Majorana zero modes on a 1D chain for quantum computation

TL;DR

This paper numerically investigates Majorana zero modes in a one-dimensional chain, confirming their exponential decay, robustness to noise, and controllable parity reversal via bias voltage, with implications for quantum computation.

Contribution

It provides detailed numerical analysis of Majorana zero modes in 1D chains, including phase diagrams, decay properties, noise robustness, and ground state parity control, extending prior theoretical predictions.

Findings

Majorana zero modes occur at chain ends and decay exponentially.

Long chains exhibit the predicted parameter domain for zero modes.

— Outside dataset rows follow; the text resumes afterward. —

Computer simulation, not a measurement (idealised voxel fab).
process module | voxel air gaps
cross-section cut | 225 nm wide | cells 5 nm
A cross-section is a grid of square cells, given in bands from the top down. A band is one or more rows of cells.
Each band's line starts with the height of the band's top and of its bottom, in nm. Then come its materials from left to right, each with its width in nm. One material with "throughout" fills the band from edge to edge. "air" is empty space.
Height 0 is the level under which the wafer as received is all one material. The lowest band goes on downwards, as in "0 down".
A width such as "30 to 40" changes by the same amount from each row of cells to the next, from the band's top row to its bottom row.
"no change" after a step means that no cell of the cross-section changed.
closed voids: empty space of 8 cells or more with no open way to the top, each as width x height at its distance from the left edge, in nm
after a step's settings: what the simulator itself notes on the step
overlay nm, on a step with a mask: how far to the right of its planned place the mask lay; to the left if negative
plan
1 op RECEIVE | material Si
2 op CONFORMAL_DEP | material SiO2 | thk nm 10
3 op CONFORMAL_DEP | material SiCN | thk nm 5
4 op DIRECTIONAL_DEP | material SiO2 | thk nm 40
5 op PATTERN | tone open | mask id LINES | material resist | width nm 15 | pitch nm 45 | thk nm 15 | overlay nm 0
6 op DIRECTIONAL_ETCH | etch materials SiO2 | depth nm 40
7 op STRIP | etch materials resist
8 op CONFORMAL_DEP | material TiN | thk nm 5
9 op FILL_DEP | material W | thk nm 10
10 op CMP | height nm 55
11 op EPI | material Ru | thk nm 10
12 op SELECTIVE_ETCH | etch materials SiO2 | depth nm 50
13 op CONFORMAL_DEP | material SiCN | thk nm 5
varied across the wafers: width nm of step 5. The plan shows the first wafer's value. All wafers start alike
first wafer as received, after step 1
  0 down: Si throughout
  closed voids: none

Zero modes are robust against noise disturbances.

Abstract

Numerical calculations for Majorana zero modes on a one-dimensional chain are performed using the technique of block diagonalization for general parameter settings. It is found that Majorana zero modes occur near the ends of the chain and decay exponentially away from the ends. The phase diagrams show that Majorana zero modes of a long-enough chain indeed have a parameter domain of $2t>|\mu|$ as predicted from the bulk property of the chain, but a short chain has a much smaller parameter domain than the prediction. Through a numerical simulation Majorana zero modes are found to be robust under the disturbance of noise. Finally the reversion of the parity of the ground states is studied by applying a bias voltage on the quantum dot at an end of the chain. It is found that for a weak coupling between a chain and a quantum dot the parity of the ground states can be reversed through adiabatically tuning the bias voltage.